I think you may be correct about gracemont v golden cove. Rumors/insiders say that Intel has supposedly decided to kill off either the P or E-core team, so I'd guess that the P-core team is getting layed off because the E-core IPC is basically the same, but the E-core is massively more efficient. Even if the P-core wins, I'd expect them to adopt the 3x3 decoder just as AMD adopted a 2x4 decoder for zen5.

Using a non-frozen spec is at your own risk. There's nothing comparable to stuff like SSE4a or FMA4. The custom extension issue is vastly overstated. Anybody can make extensions, but nobody will use unratified extensions unless you are in a very niche industry. The P extension is a good example here. The current proposal is a copy/paste of a proprietary extension a company is using. There may be people in their niche using their extension, but I don't see people jumping to add support anywhere (outside their own engineers).

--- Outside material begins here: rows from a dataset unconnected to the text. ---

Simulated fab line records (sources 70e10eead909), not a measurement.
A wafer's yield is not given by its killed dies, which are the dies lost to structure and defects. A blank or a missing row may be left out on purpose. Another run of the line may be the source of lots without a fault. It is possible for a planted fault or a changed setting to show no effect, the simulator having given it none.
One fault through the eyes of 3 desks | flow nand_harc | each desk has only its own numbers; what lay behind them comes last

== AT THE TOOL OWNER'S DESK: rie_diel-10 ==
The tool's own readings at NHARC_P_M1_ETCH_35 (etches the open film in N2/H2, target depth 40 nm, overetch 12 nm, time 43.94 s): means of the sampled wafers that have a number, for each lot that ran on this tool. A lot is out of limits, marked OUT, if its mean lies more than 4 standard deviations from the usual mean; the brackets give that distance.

There's a LOT to unpack about RVV. Packed SIMD doesn't even have LMUL>1, so the comparison here is that you are usually the same as Packed SIMD, but can sometimes be better which isn't a terrible place to be.

Differing performance across different performance levels is to be expected when RVV must scale from tiny DSPs up to supercomputers. As you point out, old atom cores (about the same as the Spacemit CPU) would have a different performance profile from a larger core. Even larger AMD cores have different performance characteristics with their tendency to like double-pumping AVX2/512 instructions (but not all of them -- just some).

In any case, it's a matter of the wrong configuration unlike x86 where it is a matter of the wrong instruction (and the wrong configuration at times). It seems obvious to me that the compiler will ultimately need to generate a handful of different code variants (shouldn't be a code bloat issue because only a tiny fraction of all code is SIMD) the dynamically choose the best variant for the processor at runtime.

dzaima · on Aug 11, 2024

> Packed SIMD doesn't even have LMUL>1, so the comparison here is that you are usually the same as Packed SIMD, but can sometimes be better which isn't a terrible place to be.

Packed SIMD not having LMUL means that hardware can't rely on it being used for high performance; whereas some of the theadvector hardware (which could equally apply to rvv1.0) already had VLEN=128 with 256-bit ALUs, thus having LMUL=2 have twice the throughput of LMUL=1. And even above LMUL=2 various benchmarks have shown improvements.

Having a compiler output multiple versions is an interesting idea. Pretty sure it won't happen though; it'd be a rather difficult political mess of more and more "please add special-casing of my hardware", and would have the problem of it ceasing to reasonably function on hardware released after being compiled (unless like glibc or something gets some standard set of hardware performance properties that can be updated independently of precompiled software, which'd be extra hard to get through). Also P-cores vs E-cores would add an extra layer of mess. There might be some simpler version of just going by VLEN, which is always constant, but I don't see much use in that really.

janwas · on Aug 11, 2024

> it's a matter of the wrong configuration unlike x86 where it is a matter of the wrong instruction

+1 to dzaima's mention of vrgather. The lack of fixed-pattern shuffle instructions in RVV is absolutely a wrong-instruction issue.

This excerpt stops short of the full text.